Ted Rubin: Really, do we have the next five hours? I mean I would say the most dramatic thing, there’s two things that have changed. First of all, obviously change is happening a lot more rapidly, so things progress a lot quicker. I mean perfect example I always love to give is that … Let’s see, it’s 2018. I think it was 2014, well, maybe 2015 when I went to CBS and every CEO from every major car company was at CBS making pronouncements about how self driving cars would never happen.

Ted Rubin: They talked about the regulation and the laws and the technology and literally, one year later… and again, someone in the audience might correct my exact timing but it was one year later, I think it was 2016, none of them came, they all sent a representative and they were all taking about how they were working on self driving cars, you know.

Ted Rubin: I mean it was a year later and their entire perspective and their entire direction had changed and by the way, this was not that they were hiding something. This was the CEOs making proclamations that it’s a waste of time to be thinking about this so I think the pace of change is very quickly, but one of the things I think people are finally starting to realize and … or at least I’m hoping, because I have been preaching about it for years, is the important of relationships.

Ted Rubin: A lot of people started believing that relationships were not that important. Everything could scale, mass merchandising, putting out emails, getting … Oh, my god, social media, it was going to make everything … You wouldn’t have to go out and meet anybody, but what’s really happened is our world has become incredibly commoditized.

Ted Rubin: Everybody can copy everybody, this is the Age of Influence, where anybody can build a brand, effect change, make a difference 24/7. A competitor can pop up and become a material competitor in a very short period of time. Because of that, everything’s become a commodity. I don’t care what you create, somebody can copy it, do it, build it better, very, very quickly.

Ted Rubin: I mean one of the reasons Amazon is so incredible is they’re always watching, they’re looking out, but what people don’t realize is that Amazon does an incredible job of building relationships, of making you feel that they look out for you, that they do things for you, they simplify everything because … and here’s a term that is really important … I want to make sure your audience grabs onto this … Simplicity is the new EDLP.

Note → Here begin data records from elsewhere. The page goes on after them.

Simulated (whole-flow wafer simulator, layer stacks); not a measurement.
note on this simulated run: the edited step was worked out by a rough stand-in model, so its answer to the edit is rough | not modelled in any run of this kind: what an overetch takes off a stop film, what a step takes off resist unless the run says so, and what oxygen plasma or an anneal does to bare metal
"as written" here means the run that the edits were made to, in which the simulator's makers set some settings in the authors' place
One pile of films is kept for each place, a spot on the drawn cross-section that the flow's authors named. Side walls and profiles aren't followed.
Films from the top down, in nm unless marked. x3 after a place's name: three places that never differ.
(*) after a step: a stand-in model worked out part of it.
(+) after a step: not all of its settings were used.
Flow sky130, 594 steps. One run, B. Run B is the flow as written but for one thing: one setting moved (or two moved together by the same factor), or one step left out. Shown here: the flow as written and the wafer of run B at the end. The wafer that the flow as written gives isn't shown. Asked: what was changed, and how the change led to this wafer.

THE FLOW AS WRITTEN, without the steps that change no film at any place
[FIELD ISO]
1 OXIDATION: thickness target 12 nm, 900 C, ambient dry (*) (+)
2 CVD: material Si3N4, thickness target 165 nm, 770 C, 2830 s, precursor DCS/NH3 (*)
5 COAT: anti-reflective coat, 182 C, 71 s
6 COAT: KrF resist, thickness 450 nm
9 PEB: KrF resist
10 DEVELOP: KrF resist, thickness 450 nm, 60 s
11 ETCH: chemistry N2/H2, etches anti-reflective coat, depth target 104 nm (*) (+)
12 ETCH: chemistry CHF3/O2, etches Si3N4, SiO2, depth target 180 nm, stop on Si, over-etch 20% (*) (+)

Ted Rubin: Now for those of you that don’t know what EDLP, that’s called Every Day Low Pricing. That’s how Walmart built their empire, but the new EDLP is simplicity, make it easy for her, and she will buy from you again and again and again. Frictionless retail is the retail of the future and that’s another way the companies are building relationships, by making it easy for you, by making it that you buy something, it could be returning tomorrow.

Ted Rubin: Somebody comes to your door to pick it up. I bought a kayak for god’s sake from Amazon. It got delivered by these two great guys who basically said, “What do you want us to do with it? Where do you want us to carry it?” Smiling the whole time, so number one is they’re enhancing the relationship of Amazon. Number two is they’re enhancing the simplicity of the entire transaction and then within six hours of delivery, I’m getting email asking me how was y experience.

Ted Rubin: I think that’s how things have changed. In a way, retail is going full circle. Back in the day, you shop from a guy in your town. Stefan, Stefan knew me. He knew what my likes, he knew my dislikes. He knew my family, so if I walked in, he could say, “Hey, I’ve got this thing, Johnny’s going to love it,” and I would take it home just on Stefan’s word and Stefan knew that he had to be not just pushing out whatever came in the story, because if I didn’t like it, I was going to be back in face tomorrow.

Ted Rubin: And I was going to tell all my friends and they’re only a 100 customers in the neighborhood and I could tell all of them in a matter of minutes just at the PTA meeting. So commerce progressed in a very personal, very relationship based way. Then mass merchandising happened and all these things and women thought they could go to the store in hair curlers and nobody would know. They thought they were anonymous, but they were never anonymous, Stefan.

Ted Rubin: American Express has been collecting your data since 1950. Every store has been collecting your data for way longer than the internet existed, so we were living in a fantasy world thinking that they weren’t tracking us, they weren’t looking at all this data, but now everybody knows they’re being tracked everywhere they go with everything they do and they’re fine with it as long as you deliver value.

Ted Rubin: As long as you enhance my life by using that data, then I’m going to be happy, but the minute, you start using that data to game me, to play me, I’m becoming much more wise to it. It’s one of the things I talk about. Customer experience has become so important, that goes with the whole simplicity model, the relationship model, but what companies are forgetting … and, yes, by the way, I go off on tangents sometimes, it’s just the way I am … but what companies are forgetting to realize is the customer experience with their marketing, not just …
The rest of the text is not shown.